Lagrangian Coherent Structures

Recent developments in the area of nonlinear dynamical systems to fluid flows have led to the discovery of a concealed structure, which entirely controls transport. Such a structure, referred to as a 'Lagrangian skeleton', is composed of distinguished material surfaces or transport barriers known as Lagrangian Coherent Structures or LCS. Depending on their nature, LCS shape global transport patterns in special ways.

 lcs in the gom 
In a two-dimensional flows which depends arbitrarily on time and which is defined over a finite-time interval, LCS can be classified into three categories, each one with a distinguishing effect on transport. These three categories are: hyperbolic, elliptic, and parabolic. By bringing fluid into motion from regions with distinct flow characteristics, hyperbolic transport barriers are responsible for executing fluid exchange. Elliptic transport barriers are weakly-deforming closed material curves, i.e., they are analogous to KAM tori in temporally-periodic flows. As a result, elliptic transport barriers provide coherent eddies with the necessary confinement to trap and translate enclosed fluid. Finally, parabolic transport barriers are weakly-deforming, but open, material curves. Associated with jet streams, parabolic transport barriers prevent transport across their axes.
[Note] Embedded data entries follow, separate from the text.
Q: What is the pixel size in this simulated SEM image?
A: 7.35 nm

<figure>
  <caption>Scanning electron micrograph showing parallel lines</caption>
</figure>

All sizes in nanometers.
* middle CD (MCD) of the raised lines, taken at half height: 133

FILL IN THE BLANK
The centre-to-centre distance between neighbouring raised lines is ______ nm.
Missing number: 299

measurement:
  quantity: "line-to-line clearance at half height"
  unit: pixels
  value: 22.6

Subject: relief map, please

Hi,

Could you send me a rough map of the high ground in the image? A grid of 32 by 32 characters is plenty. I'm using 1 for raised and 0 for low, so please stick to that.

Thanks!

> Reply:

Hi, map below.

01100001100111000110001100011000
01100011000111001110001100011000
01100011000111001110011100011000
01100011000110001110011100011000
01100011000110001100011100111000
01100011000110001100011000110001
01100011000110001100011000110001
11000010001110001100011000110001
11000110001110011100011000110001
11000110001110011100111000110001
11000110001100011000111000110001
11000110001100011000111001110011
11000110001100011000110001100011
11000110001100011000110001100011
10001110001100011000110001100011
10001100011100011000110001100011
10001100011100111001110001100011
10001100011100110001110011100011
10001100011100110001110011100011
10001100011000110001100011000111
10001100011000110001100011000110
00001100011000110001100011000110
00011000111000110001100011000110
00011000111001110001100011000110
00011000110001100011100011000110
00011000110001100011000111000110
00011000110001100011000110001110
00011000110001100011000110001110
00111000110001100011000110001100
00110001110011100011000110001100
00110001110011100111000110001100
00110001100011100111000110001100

Our group has contributed to develop and apply the geodesic theory of LCS, which seek LCS as stationary curves of appropriate averaged objective (i.e., observer-independent) measures of fluid deformation. Recent applications of the Haller–Beron-Vera–Farazmand–Blazevski geodesic theory of LCS include efforts to explain transport of hydrocarbons in the Gulf of Mexico. We have also reported the occurrence in the ocean of chevron structures associated with zonal jets in Jupiter's weather layer that are characterized as shearless-parabolic LCS.